I'm trying to solve the following variation of the Drunkard Walk:
From where he stands, one step toward the cliff would send the drunken man over the edge. He takes random steps, either toward or away from the cliff. At any step his probability of taking a step away is $\frac{2}{3}$, of a step toward the cliff $\frac{1}{3}$. What is his chance of escaping the cliff?
My initial idea was to draw a tree and come up with an infinite sum that looked like this:
$$ \sum_{n=0}^{\infty} \left(\frac{2}{3}\right)^n\left(\frac{1}{3}\right)^{n+1} $$
But this doesn't take into consideration the scenario where the man walks back and forth from, say, position 2 to 1 for a couple turns, and then walks off. So I corrected with this sum:
$$ \sum_{n=0}^{\infty} \binom{2n+1}{n} \left(\frac{2}{3}\right)^n\left(\frac{1}{3}\right)^{n+1} $$
Which is intuitive, at least to me, because it sums up all scenarios where the man takes exactly n steps backwards, and then that $+1$ $(n+1)$ steps forward and walks off the cliff. But this sum converges to $1.5$ $(>1)$ and is not a valid probability.

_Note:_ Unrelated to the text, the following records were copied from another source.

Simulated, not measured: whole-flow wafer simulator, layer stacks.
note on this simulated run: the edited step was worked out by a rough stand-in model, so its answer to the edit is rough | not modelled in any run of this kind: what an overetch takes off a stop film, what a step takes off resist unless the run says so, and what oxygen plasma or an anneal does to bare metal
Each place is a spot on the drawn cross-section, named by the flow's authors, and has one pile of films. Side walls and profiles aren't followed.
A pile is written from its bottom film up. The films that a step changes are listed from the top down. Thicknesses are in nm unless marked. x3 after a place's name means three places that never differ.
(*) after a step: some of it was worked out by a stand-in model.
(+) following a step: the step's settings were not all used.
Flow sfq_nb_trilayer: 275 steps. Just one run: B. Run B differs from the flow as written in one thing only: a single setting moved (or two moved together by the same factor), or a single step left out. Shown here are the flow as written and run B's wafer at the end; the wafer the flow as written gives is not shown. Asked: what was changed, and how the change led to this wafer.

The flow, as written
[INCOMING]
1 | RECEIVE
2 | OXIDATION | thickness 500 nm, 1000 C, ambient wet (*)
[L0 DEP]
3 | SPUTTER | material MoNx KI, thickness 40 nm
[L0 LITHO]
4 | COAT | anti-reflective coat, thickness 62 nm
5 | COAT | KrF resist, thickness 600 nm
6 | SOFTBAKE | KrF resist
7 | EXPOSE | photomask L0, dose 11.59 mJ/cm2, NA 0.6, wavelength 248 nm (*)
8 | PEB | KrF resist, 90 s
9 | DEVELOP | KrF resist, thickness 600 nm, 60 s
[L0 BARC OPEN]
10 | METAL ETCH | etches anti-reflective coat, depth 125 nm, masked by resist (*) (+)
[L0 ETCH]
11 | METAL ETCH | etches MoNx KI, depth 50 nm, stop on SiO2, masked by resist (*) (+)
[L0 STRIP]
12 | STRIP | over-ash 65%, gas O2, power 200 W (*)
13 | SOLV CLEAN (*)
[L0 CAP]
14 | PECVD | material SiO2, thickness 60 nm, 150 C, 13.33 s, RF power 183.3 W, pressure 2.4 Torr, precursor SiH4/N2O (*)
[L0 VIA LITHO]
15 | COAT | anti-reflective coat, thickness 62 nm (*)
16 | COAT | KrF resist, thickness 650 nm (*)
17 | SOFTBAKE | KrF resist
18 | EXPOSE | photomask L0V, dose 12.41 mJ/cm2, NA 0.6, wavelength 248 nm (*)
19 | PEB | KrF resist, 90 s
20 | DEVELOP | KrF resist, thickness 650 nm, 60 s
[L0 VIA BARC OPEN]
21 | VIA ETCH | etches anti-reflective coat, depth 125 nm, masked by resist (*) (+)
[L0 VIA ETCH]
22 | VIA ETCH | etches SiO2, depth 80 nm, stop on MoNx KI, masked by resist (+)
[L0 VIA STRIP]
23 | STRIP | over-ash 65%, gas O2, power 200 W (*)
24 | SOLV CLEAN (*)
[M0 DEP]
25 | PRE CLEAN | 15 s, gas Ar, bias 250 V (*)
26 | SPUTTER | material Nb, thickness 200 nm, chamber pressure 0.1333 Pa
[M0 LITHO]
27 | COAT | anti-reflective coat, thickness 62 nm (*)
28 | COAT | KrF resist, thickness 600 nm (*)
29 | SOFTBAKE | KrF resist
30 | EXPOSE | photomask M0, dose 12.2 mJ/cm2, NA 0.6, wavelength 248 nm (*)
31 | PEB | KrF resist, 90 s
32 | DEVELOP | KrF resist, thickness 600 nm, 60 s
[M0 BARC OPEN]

Could someone please explain where I'm going wrong? Also, how would I solve this problem using a Markov Chain/transition matrix (I'm not very familiar with either)
EDIT: If anyone else is interested, I found another really neat solution:https://medium.com/i-math/the-drunkards-walk-explained-48a0205d304
In order to compute the probability $p$ of falling down the cliff we just have to sum up the probabilities of doing so in $2n+1$ steps for $n=0,1,2,\dots$. The Catalan number $C_n$ counts the ways of taking $2n$ steps starting and ending at the initial point before falling down in the $(2n+1)$-th and final step. The probability of each of those paths (inluding the last step) is clearly $(2/3)^n$ times $(1/3)^{n+1}$, so $$ p=\sum_{n=0}^\infty C_n\,\frac{2^n}{3^{2n+1}} = \frac 1 3\,\sum_{n=0}^\infty C_n\,\big(\,\frac 2 9\,\big)^n = \frac 1 3\,f(\,2/9\,)\,, $$ where $f$ is the well-known generating function given by $$ f(x)=\sum_{n=0}^\infty C_n\,x^n = \frac{1-\sqrt{1-4x}}{2x}\,. $$ Since $f(\,2/9\,)=3/2$ we conclude that $p=1/2$, and then the probability of escaping is $1/2$ as well.